Extarct tags with multiline values from XML file using sed/Awk

gbms · 03-27-2012, 03:39 AM

Hi,

I have some XML file which holds data-value pairs(basically, a Java properties file in XML) as shown below.
This file contains both single line tags and multiline tags.

<entry key="KEY1"> tag1 value </entry>
<entry key="KEY2" > hello
world. This is multiline tag example.
blahh blah blah...
</entry>

I want to extract the tag value by passing tag the name from bash script.
Could somebody give me some pointers to extract multiline value of a tag ?

Thanks,
gbms

grail · 03-27-2012, 04:57 AM

This might get you going:

Code:

awk '{print "|"$0"|"}' RS="[<>\n]+" file

Generally though your probably better off with Perl or Ruby as they have xml parsers which they can use.

catkin · 03-27-2012, 05:37 AM

XMLStarlet has been recommended on LQ. I haven't needed to use it yet so cannot say how good it is etc.

David the H. · 03-27-2012, 10:18 AM

xml and html data structures are (generally) free-form in terms of whitespace and can contain nested values, both of which are difficult-to-impossible for regular expression and line-based programs like sed or awk to parse reliably.

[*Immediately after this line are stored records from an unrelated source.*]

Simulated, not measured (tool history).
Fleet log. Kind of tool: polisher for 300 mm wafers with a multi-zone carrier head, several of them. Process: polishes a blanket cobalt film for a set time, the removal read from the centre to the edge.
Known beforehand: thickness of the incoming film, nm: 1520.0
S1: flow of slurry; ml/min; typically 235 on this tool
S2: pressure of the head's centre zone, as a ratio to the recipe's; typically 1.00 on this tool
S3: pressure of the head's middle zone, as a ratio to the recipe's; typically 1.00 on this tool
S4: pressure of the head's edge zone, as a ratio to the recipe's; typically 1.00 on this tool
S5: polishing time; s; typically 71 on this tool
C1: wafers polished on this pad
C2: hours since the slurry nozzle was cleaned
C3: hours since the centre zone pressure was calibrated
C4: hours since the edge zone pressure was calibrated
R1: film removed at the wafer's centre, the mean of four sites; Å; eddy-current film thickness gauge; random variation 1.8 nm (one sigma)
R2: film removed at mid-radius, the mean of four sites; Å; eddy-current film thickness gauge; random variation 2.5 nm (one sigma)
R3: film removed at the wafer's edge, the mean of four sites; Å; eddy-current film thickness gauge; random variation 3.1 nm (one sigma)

So unless your extraction requirements are trivial and the input is guaranteed to be well-formed and uniform, you're much better off working with tools specifically designed for those languages, as suggested above.

xmlstarlet is probably a good place to start. Like catkin, I don't know much about it personally, but it has a good set of documentation here:

http://xmlstar.sourceforge.net/docs.php

Also, please use [code][/code] tags around your code and data, to preserve formatting and to improve readability. Please do not use quote tags, colors, or other fancy formatting.